In the forex trade, traders purchase currencies, typically at marginally lower prices and then sell them when their prices rise, explains Jeremy Wagner, Head Forex Trading Instructor at Daily FX. Forex trading is conducted directly over the Internet or indirectly through intermediaries such as brokers, dealers and banks, notes Wikipedia.
Unlike stock trades, which are conducted through stock exchanges, forex trades are conducted over the counter, explains Wikipedia. Buyers and sellers usually interact directly rather than through intermediaries. Because trading involves the comparison of different currency values, forex is typically quoted in pairs, states Foreign Capital Markets. For instance, a quote such as "USD/AUD at 1.3098" shows the value of one U.S. dollar in Australian dollars.

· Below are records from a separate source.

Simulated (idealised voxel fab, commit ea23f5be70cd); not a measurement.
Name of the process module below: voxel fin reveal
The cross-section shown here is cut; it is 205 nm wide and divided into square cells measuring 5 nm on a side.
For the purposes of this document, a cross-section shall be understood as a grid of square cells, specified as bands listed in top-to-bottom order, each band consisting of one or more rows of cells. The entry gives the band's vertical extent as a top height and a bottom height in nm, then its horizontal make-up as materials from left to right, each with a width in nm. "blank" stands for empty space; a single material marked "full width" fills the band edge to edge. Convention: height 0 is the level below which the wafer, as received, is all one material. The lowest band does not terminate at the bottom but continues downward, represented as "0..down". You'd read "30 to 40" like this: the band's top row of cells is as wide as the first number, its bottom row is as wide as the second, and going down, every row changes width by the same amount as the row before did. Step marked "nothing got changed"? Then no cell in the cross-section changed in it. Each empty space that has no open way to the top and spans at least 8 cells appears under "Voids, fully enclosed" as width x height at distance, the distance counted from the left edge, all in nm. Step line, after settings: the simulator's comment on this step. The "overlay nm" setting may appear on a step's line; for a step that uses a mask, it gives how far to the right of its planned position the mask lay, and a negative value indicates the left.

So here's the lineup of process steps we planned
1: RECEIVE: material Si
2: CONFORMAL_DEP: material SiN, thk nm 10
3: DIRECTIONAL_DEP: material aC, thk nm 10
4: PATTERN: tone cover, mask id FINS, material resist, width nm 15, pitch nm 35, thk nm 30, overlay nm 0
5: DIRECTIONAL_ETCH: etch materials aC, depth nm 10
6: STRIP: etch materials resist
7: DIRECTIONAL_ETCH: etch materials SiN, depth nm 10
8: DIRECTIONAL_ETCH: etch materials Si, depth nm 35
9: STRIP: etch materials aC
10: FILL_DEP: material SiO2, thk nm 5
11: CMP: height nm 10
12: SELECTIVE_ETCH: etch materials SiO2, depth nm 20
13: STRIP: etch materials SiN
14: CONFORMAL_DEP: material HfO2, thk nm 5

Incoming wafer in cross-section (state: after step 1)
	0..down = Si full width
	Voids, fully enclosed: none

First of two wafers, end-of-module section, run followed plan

Trading in a few units of currency is impractical, primarily because margins are usually extremely small. For that reason, trade in forex is conducted in lots. Firms such as FXCM offer lots composed of 1,000 units of currency. To increase profits, traders often borrow additional cash from dealers and brokers, a practice known as leveraging. Leveraging has the potential to increase profits as well as losses, warns Ken Sweet of CNN Money. Forex neophytes should avoid leveraging, or use the practice sparingly, states Sweet. Experienced forex traders typically borrow 20 units of currency for every unit they have.